XDocument + IEnumerable is causing out of memory exception in System.Xml.Linq.dll
- by Manatherin
Basically I have a program which, when it starts loads a list of files (as FileInfo) and for each file in the list it loads a XML document (as XDocument).
The program then reads data out of it into a container class (storing as IEnumerables), at which point the XDocument goes out of scope.
The program then exports the data from the container class to a database. After the export the container class goes out of scope, however, the garbage collector isn't clearing up the container class which, because its storing as IEnumerable, seems to lead to the XDocument staying in memory (Not sure if this is the reason but the task manager is showing the memory from the XDocument isn't being freed).
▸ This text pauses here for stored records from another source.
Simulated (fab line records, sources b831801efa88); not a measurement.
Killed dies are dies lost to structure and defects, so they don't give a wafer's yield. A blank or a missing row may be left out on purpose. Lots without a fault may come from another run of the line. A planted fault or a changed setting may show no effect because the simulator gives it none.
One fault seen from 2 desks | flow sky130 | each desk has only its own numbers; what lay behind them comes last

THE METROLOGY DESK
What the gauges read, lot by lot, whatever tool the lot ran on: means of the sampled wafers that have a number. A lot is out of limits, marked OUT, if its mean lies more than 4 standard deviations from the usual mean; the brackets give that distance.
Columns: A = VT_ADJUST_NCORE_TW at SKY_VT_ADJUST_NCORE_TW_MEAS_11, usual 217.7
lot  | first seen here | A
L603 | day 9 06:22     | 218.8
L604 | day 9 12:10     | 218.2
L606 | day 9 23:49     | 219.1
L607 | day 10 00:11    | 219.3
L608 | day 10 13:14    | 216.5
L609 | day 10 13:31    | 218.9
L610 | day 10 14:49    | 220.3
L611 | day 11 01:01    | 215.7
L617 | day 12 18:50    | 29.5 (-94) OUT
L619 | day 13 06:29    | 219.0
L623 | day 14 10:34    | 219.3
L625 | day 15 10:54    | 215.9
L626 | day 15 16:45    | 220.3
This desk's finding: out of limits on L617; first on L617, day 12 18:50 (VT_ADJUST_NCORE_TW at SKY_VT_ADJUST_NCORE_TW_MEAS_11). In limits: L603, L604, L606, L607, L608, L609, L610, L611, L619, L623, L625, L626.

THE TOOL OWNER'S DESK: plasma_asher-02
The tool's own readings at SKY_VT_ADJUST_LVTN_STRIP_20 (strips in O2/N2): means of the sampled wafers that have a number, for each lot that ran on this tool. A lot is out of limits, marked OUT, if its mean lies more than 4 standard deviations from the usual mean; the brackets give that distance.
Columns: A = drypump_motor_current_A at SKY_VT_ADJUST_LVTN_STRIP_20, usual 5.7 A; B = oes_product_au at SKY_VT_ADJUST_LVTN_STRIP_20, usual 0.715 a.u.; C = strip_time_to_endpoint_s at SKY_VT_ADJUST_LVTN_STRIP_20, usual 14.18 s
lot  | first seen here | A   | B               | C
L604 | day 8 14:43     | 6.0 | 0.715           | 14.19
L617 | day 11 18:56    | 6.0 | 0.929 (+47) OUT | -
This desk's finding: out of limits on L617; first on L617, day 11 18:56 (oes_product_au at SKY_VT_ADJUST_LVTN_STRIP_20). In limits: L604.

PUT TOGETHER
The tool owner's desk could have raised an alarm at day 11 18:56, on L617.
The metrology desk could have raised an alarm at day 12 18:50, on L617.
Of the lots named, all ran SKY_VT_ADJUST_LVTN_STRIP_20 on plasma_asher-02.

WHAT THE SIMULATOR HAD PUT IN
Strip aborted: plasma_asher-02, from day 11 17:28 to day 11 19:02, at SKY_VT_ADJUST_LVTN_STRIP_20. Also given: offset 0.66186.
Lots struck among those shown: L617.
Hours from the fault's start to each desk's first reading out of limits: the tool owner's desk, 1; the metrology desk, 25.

As the program is looping through multiple files eventually the program is throwing a out of memory exception. To mitigate this ive ended up using
System.GC.Collect();
to force the garbage collector to run after the container goes out of scope. this is working but my questions are:
Is this the right thing to do? (Forcing the garbage collector to run seems a bit odd)
Is there a better way to make sure the XDocument memory is being disposed?
Could there be a different reason, other than the IEnumerable, that the document memory isnt being freed?
Thanks.
Edit: Code Samples:
Container Class:
public IEnumerable<CustomClassOne> CustomClassOne { get; set; }
public IEnumerable<CustomClassTwo> CustomClassTwo { get; set; }
public IEnumerable<CustomClassThree> CustomClassThree { get; set; }
...
public IEnumerable<CustomClassNine> CustomClassNine { get; set; }</code></pre>
Custom Class:
public long VariableOne { get; set; }
public int VariableTwo { get; set; }
public DateTime VariableThree { get; set; }
...
Anyway that's the basic structures really. The Custom Classes are populated through the container class from the XML document. The filled structures themselves use very little memory.
A container class is filled from one XML document, goes out of scope, the next document is then loaded e.g.
public static void ExportAll(IEnumerable<FileInfo> files)
{
foreach (FileInfo file in files)
{
ExportFile(file);
//Temporary to clear memory
System.GC.Collect();
}
}
private static void ExportFile(FileInfo file)
{
ContainerClass containerClass = Reader.ReadXMLDocument(file);
ExportContainerClass(containerClass);
//Export simply dumps the data from the container class into a database
//Container Class (and any passed container classes) goes out of scope at end of export
}
public static ContainerClass ReadXMLDocument(FileInfo fileToRead)
{
XDocument document = GetXDocument(fileToRead);
var containerClass = new ContainerClass();
//ForEach customClass in containerClass
//Read all data for customClass from XDocument
return containerClass;
}
Forgot to mention this bit (not sure if its relevent), the files can be compressed as .gz so I have the GetXDocument() method to load it
private static XDocument GetXDocument(FileInfo fileToRead)
{
XDocument document;
using (FileStream fileStream = new FileStream(fileToRead.FullName, FileMode.Open, FileAccess.Read, FileShare.Read))
{
if (String.Compare(fileToRead.Extension, ".gz", true) == 0)
{
using (GZipStream zipStream = new GZipStream(fileStream, CompressionMode.Decompress))
{
document = XDocument.Load(zipStream);
}
}
else
{
document = XDocument.Load(fileStream);
}
return document;
}
}
Hope this is enough information.
Thanks
Edit: The System.GC.Collect() is not working 100% of the time, sometimes the program seems to retain the XDocument, anyone have any idea why this might be?